Diocese Repudiates SC Priest Who Said Catholic Obama Supporters Need Penance Before Communion

By Dotcomabc

Nov 15, 2008 1:01pm

Father Jay Scott Newman, pastor of St. Mary’s Catholic Church in Greenville, SC, has told Catholics who voted for President-elect Obama that they need to seek penance before they take Communion, "lest they eat and drink their own condemnation," Newman wrote in a church newsletter, alluding to I Corinthians: "For anyone who eats and drinks without recognizing the body [of the Lord] eats and drinks judgment on himself."

In a newsletter posted on the church website — but since taken down — Father Newman wrote that "Voting for a pro-abortion politician when a plausible pro-life alternative exits constitutes material cooperation with intrinsic evil, and those Catholics who do so place themselves outside of the full communion of Christ’s Church and under the judgment of divine law. Persons in this condition should not receive Holy Communion until and unless they are reconciled to God in the Sacrament of Penance, lest they eat and drink their own condemnation."

Via email the Greenville News interviewed Father Newman, who expressed chagrin at a recent poll indicating that fewer than 25% of American Catholics attend Mass every Sunday.

"Newman calls abortion the ‘chief battleground’ in the so-called culture wars, and different from ‘prudential’ matters such as health care, education or the war on terror," wrote the News. "A Catholic who gets an abortion, encourages one or assists in the procedure is automatically excommunicated from the church, Newman said, a penalty he said doesn’t apply to other forms of killing. ‘The reason is that abortion is usually murder in secret and it lays axe to human life at its root,’ he said. With nearly 50 million abortions since Roe v. Wade, Newman said Obama would seek to make ‘hidden murder’ a legally protected right, and anyone who voted to give him such power ‘will be complicit in the legal holocaust which will follow.’"

But in an unusual move, Monsignor Martin T. Laughlin, Administrator of the Diocese of Charleston, SC, has issued a statement and video repudiating Father Newman.

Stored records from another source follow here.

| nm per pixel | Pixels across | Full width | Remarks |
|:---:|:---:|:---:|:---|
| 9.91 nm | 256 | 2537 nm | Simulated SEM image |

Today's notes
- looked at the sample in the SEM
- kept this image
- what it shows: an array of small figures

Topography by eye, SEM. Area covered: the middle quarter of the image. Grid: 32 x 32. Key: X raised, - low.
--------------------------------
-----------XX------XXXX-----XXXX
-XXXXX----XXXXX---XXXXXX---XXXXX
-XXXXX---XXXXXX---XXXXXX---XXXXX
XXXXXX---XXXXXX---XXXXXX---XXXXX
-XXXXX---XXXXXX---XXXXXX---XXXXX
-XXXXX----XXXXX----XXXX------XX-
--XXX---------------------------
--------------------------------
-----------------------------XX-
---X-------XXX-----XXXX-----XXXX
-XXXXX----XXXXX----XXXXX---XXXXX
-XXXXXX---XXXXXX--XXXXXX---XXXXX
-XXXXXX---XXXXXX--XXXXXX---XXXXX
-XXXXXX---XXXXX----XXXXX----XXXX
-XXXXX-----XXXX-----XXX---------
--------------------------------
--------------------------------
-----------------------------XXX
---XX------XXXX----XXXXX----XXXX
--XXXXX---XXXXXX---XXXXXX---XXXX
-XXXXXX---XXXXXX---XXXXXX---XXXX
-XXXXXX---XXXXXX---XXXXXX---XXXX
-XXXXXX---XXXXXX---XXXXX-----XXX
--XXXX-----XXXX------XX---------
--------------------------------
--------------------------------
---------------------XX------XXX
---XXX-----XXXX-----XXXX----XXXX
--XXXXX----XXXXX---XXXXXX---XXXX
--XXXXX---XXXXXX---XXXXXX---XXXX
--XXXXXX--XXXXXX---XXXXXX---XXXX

"This past week, the Catholic Church’s clear, moral teaching on the evil of abortion has been pulled into the partisan political arena," wrote Msgr. Laughlin. "The recent comments of Father Jay Scott Newman, pastor of St. Mary’s Catholic Church in Greenville, S.C., have diverted the focus from the Church’s clear position against abortion. As Administrator of the Diocese of Charleston, let me state with clarity that Father Newman’s statements do not adequately reflect the Catholic Church’s teachings. Any comments or statements to the contrary are repudiated."

"The Catechism of the Catholic Church states, ‘Man has the right to act in conscience and in freedom so as personally to make moral decisions,’" Msgr. Laughlin continued. "The Catechism goes on to state: ‘In the formation of conscience the Word of God is the light for our path; we must assimilate it in faith and prayer and put it into practice. We must also examine our conscience before the Lord’s Cross. We are assisted by the gifts of the Holy Spirit, aided by the witness or advice of others and guided by the authoritative teaching of the Church.’ Christ gives us freedom to explore our own conscience and to make our own decisions while adhering to the law of God and the teachings of the faith. Therefore, if a person has formed his or her conscience well, he or she should not be denied Communion, nor be told to go to confession before receiving Communion.

"The pulpit is reserved for the Word of God. Sometimes God’s truth, as is the Church’s teaching on abortion, is unpopular. All Catholics must be aware of and follow the teachings of the Church. We should all come together to support the President-elect and all elected officials with a view to influencing policy in favor of the protection of the unborn child."